I did some thinking. The following statements are about the state of
affairs, when all 17 patches are applied. I'm commenting here, because
I believe this is the patch that introduces the most controversial code.

First about low level problems with the current code/design. The other is
empty handling in vfio_ap_assign_apid_to_apcb() (and
vfio_ap_assign_apqi_to_apcb()) is troublesome. The final product
allows for over-commitment, i.e. assignment of e.g. domains that
are not in the crypto host config. Let's assume the host LPAR
has usage domains 1 and 2, and adapters 1, 2, and 3. The apmask
and aqmask are both 0 (all in on vfio), all bound. We start with an empty
mdev that is tied to a running guest:
assign_adapter 1
assign_adapter 2
assign_adapter 3
assign_adapter 4
all of these will work. The resulting shadow_apcb is completely empty. No
commit_apcb.
assign_domain 1
assign_domain 2
assign_domain 3
all of these will work. But again the shadow_apcb is completely empty at
the end: we did get to the loop that is checking the boundness of the
queues, but please note that we are checking against matrix.apm, and
adapter 4 is not in the config of the host.
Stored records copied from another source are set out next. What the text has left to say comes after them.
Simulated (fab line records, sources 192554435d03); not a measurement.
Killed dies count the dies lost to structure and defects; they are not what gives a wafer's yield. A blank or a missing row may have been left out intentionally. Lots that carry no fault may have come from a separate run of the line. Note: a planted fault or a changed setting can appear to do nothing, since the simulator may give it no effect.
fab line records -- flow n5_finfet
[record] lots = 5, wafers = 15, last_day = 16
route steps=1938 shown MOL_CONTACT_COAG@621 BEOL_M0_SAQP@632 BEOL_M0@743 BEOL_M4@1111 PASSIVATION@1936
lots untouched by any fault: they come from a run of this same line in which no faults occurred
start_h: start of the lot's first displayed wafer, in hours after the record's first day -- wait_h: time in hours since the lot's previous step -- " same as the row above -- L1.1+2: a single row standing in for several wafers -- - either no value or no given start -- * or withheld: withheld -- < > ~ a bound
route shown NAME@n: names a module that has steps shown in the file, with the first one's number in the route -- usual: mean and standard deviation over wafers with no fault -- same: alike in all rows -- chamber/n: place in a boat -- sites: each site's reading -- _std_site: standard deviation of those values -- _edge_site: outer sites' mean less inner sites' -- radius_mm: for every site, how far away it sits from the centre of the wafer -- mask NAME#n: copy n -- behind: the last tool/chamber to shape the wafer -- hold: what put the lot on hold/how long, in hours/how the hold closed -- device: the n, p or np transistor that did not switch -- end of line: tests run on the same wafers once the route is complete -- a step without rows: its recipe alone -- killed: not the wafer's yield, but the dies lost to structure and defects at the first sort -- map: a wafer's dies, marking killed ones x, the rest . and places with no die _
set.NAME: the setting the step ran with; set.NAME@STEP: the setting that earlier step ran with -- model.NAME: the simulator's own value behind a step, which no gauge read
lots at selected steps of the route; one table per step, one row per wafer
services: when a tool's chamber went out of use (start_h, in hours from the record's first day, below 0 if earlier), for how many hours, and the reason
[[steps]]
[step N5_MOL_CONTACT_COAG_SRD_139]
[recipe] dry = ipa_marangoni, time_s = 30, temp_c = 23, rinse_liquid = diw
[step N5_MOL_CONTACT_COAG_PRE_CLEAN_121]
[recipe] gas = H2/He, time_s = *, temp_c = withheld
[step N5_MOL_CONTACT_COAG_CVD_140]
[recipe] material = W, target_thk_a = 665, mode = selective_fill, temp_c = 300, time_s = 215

I've hacked up a fixup patch for these problems that simplifies the
code considerably, but there are design level issues, that run deeper,
so I'm not sure the fixups are the way to go.

Now lets talk about design level stuff. Currently the assignment
operations are designed in to accommodate the FCFS principle. This
is a blessing and a curse at the same time. 

Consider the following scenarios. We have an empty (nothing assigned
mdev) and the following queues are bound to the vfio_ap driver:
0.0
0.1
1.0
If the we do 
asssign_adapter 0
assign_domain 0
assign_domain 1
assign_adapter 1
We end up with the guest_matrix
0.0
0.1
and the matrix
0.0
0.1
1.0
1.0

That is a different result compared to
asssign_adapter 0
assign_domain 0
assign_adapter 1
assign_domain 1
or the situation where we have 0.0, 0.1, 1.0 and 1.1 bound to vfio_ap
and then 1.1 gets unbound.

For the same system state (bound, config, ap_perm, matrix) you get a
different outcomes (guest_matrix), because the outcomes depend on
history.

Another thing is recovery. I believe the main idea behind shadow_apcb
is that we should auto recover once the resources are available again.
The current design choices make recovery more difficult to think about
because we may end up having either the apid or the apqi filtered on
a 'hole' (an queue missing for reasons different than, belonging to
default, or not being in the host config).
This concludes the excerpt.